One of the most exciting developments with Solana has been Solana Pay, a free-to-use payments framework. It allows merchants to accept payments directly from customers through the Solana network. Payments are made in stablecoins such as USD Coin (CRYPTO:USDC) that are designed to maintain a stable price.
By using Solana Pay, businesses can avoid high payment processing fees.
Where Solana came from
In November 2017, Anatoly Yakovenko published a white paper introducing Solana’s proof-of-history concept. Yakovenko was previously a senior staff engineer at Qualcomm and a software engineer at Mesosphere and Dropbox. He went on to work with Greg Fitzgerald, Stephen Akridge, and Raj Gokal in developing a single, scalable blockchain.
The original name for their project was Loom, but Ethereum released Loom Network at the same time. To avoid confusion, the team renamed their project Solana and chose Solana Labs as the company name.
The Solana cryptocurrency was first available in 2019 during private token sales, where Solana Labs raised about $20 million. Both the Solana protocol and SOL tokens were released to the general public in 2020. The Switzerland-based Solana Foundation, which supports the Solana ecosystem today, also was founded in 2020.
Solana vs. Ethereum
Solana’s biggest competitor is Ethereum, and it has been called an “Ethereum killer.” Considering the popularity of each blockchain, prospective investors often wonder how the two match up.
When Ethereum launched, it used the proof-of-work consensus mechanism to validate transactions. Although proof of work was common at the time, it’s not energy-efficient. Ethereum is currently in the process of transitioning to proof of stake, which is used by Solana in conjunction with its proof-of-history algorithm.

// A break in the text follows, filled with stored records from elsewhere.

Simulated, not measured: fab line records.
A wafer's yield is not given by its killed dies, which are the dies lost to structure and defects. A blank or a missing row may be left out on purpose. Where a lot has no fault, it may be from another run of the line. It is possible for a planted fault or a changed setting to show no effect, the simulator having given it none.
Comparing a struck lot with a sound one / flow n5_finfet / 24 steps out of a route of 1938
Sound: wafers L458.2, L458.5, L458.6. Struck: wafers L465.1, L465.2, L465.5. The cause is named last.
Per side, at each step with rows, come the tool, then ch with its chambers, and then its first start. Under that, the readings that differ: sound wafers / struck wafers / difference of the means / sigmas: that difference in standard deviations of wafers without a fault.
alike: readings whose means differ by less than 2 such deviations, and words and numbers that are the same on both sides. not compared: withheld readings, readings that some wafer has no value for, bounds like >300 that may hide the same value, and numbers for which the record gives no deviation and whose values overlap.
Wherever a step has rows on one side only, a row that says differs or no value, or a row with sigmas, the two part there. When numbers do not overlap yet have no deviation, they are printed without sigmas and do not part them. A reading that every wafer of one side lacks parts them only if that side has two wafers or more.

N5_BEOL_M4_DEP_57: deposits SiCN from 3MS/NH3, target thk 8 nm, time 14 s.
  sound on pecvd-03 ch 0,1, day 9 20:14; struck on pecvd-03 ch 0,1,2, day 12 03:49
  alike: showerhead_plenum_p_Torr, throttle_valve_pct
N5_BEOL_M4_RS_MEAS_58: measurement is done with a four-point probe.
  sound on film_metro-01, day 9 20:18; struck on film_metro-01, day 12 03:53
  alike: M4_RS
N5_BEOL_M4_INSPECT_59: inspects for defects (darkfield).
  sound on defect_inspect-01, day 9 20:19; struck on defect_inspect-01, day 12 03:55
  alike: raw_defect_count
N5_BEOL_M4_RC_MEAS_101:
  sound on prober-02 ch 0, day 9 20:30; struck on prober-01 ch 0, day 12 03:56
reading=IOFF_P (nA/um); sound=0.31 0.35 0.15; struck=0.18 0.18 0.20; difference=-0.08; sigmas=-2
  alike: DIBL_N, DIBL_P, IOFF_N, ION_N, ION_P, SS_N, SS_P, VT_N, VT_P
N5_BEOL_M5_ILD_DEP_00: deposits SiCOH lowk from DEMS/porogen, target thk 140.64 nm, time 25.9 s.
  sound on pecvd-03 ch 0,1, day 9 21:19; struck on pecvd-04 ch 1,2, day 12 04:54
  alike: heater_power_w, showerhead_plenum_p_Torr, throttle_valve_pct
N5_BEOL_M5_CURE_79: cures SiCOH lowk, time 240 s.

That results in a major difference in transaction processing. Solana regularly processes thousands of transactions per second and is theoretically capable of handling 65,000. Ethereum can only handle about 30 transactions per second (although once it completes its upgrades, it will reportedly be able to handle up to 100,000 per second).
How Solana works
Solana is built for scalability, and it accomplishes that through its unique hybrid protocol. This protocol uses both the proof-of-stake consensus mechanism popular with other blockchains, as well as Solana’s proof-of-history algorithm.
Proof of stake is a way to validate blockchain transactions. Validators are chosen based on the amount of crypto tokens that they’ve staked (pledged to the blockchain). Validators receive rewards when they confirm new blocks of transactions and add them to the blockchain.
Proof of history verifies the order of blockchain transactions and the passage of time between them. The timestamps on transactions are built into the blockchain itself. Because the time stamp is built in, validator nodes don’t all need to communicate with each other to confirm transaction times.
There are a few other technical design reasons for Solana’s relative speed advantages, but the end result is that proof of history helps optimize the transaction process. It cuts down on the work that validators need to do, enabling much shorter processing times.